This is interesting. It’s not that a pope encouraging the communications media to be responsible is exactly headline news….
But it’s the text beneath the headline and the story behind the news release that are worth pursuing.
Here’s the news release from the pope addressing the European Broadcasting Union:
“In today’s society”, [Pope Benedict] continued, “the basic values of the good of humanity are in play, public opinion … is often found disoriented and divided”. In this context he noted that “it is a duty to provide every day, correct and balanced information and a profound debate that seeks the best shared solutions regarding these questions in a pluralistic society. It is a task that requires great professional honor, correction and respect, an openness to different perspectives, clarity in treating problems, freedom from ideological barriers, and an awareness of the complexity of problems”.

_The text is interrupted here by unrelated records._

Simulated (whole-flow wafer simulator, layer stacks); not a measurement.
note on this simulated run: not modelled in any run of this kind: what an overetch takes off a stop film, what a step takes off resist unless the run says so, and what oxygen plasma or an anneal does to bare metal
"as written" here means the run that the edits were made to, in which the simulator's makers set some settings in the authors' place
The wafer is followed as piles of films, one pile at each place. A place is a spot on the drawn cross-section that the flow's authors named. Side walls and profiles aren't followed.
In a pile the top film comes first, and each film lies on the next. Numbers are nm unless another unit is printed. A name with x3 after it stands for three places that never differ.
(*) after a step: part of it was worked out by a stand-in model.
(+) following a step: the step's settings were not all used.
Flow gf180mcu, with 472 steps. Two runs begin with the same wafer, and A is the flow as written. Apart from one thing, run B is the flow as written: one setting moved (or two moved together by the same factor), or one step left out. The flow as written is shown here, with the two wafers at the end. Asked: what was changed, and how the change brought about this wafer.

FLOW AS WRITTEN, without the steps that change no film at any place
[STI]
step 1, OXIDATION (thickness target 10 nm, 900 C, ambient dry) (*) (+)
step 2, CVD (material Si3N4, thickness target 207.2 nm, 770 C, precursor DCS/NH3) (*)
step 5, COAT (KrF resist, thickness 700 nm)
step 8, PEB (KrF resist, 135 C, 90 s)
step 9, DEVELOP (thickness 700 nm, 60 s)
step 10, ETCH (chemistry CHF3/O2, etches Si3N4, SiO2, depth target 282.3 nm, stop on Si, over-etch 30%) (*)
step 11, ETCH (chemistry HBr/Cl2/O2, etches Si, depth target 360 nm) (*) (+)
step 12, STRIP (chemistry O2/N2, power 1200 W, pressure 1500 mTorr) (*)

I’m wondering at this point how well they’re listening and whether they’d take this message to heart, but what he said was really for a global audience.
Religion contributes by ‘purifying’ reason, helping it not to fall prey to distortions, such as manipulation by ideology or partial application that fails to take full account of the dignity of the human person”. In this sense the Pope invited the professionals in communications to “seek ways of promoting and encouraging dialogue between faith and reason, with a view to serving the common good of the nation”.
While emphasizing the difficulties that need to be faced in their service, the Pope stressed that “the challenges of the modern world on which you have to report are too great and too urgent for you to become discouraged or tempted to give up in the face of such difficulties”.
The Holy Father concluded by encouraging them to put their “contacts and activities at the service of reflection and commitment” with the aim of “ensuring that the instruments of social communication promote dialogue, peace and development of peoples in solidarity, overcoming cultural separation, uncertainties and fears”.
This reminds me of a letter I received not long ago from a young Rwandan woman studying journalism in London, who followed some of my writing and asked me to contribute thoughts on the media handling of the Rwandan genocide for her research. Here’s how she described the intent of her paper:
This dissertation will be written by a critical journalism student, who wants to understand the role of the International media when it comes to wars in developing countries and its role in preventing the genocide in Rwanda.
She said she wanted to
explore the role of International media, its intervention and strategies in tackling genocides and other conflicts in the third world countries.
My aim is to understand the media’s responsibility in such a delicate situation where it should play a role of prevention, protection and education. And for future journalists like my classmates and future academic work, I hope this will help to use our journalistic role responsibly and never use it to spread hatred, thus making our journalistic powerful position a second weapon to crimes against humanity.
This dovetails exactly with what Pope Benedict said (and keeps saying) about the role of media in the world. Pope John Paul II said “Communications is a moral act.” It’s reassuring and encouraging that young adults entering the media are taking that responsibility seriously.